Mill Creek was never just a place—it was a promise.

When Vera returns to Mill Creek with nothing but a duffel and a past she can’t outrun, she doesn’t expect the dying farm to offer her anything more than a hiding place. But the land has a way of digging into your bones, and so does Emmett Carter—stubborn, quiet, carrying the weight of a family legacy that is slipping through his calloused hands.

Together, Vera and Emmett fight to save the farm, mending fences and hearts as storms—both literal and unspoken—threaten to tear them apart. Alongside them, Pip, the town’s loyal mechanic, and Aubrie, with flour-dusted hands and a bakery built from dreams, anchor the small, stubborn community of Mill Creek, reminding them that found family can be stronger than blood.

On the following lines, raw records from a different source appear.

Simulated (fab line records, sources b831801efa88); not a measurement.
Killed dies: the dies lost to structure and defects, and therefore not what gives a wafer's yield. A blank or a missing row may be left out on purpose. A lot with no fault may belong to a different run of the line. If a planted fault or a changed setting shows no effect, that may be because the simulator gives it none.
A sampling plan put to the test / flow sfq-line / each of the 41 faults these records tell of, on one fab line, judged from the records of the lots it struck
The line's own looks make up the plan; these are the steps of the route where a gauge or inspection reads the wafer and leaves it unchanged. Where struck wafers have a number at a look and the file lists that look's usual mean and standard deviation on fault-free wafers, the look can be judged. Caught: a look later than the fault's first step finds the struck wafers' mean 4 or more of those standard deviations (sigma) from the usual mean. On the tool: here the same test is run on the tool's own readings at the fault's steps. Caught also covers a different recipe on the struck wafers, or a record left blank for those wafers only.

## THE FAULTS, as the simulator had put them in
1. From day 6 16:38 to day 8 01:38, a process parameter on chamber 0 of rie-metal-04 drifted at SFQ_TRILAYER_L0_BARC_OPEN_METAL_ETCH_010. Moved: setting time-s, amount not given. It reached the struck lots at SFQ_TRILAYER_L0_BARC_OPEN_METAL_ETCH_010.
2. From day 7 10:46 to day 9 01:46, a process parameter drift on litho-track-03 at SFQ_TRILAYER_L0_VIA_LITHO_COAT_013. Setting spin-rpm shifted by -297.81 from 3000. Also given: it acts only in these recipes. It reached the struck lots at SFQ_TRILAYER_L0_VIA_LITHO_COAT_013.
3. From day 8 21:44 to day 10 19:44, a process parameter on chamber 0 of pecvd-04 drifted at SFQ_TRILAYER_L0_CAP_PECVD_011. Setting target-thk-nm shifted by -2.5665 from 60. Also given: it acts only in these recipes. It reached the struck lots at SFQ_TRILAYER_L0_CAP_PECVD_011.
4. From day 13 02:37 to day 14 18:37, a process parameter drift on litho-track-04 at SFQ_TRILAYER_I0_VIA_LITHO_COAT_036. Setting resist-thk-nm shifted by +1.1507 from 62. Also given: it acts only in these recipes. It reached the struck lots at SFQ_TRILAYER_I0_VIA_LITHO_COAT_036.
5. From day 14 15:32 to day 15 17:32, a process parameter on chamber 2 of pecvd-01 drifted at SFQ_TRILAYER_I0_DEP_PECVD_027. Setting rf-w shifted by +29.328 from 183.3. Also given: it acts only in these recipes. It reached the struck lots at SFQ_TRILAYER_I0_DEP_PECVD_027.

As seasons turn and the land heals under the care of those who love it, new life blooms—both in the fields and in the quiet, unspoken spaces between those who stay. But when past debts come calling and the future of the farm—and the family they’ve built—hangs in the balance, Vera and Emmett must decide what home truly means, and how far they are willing to go to protect it.

Heartfelt, atmospheric, and steeped in the earthy tenderness of small-town life, Mill Creek is a multi-generational saga of love, loss, and the kind of family you fight to keep—told through the storms that shake us and the soil that roots us.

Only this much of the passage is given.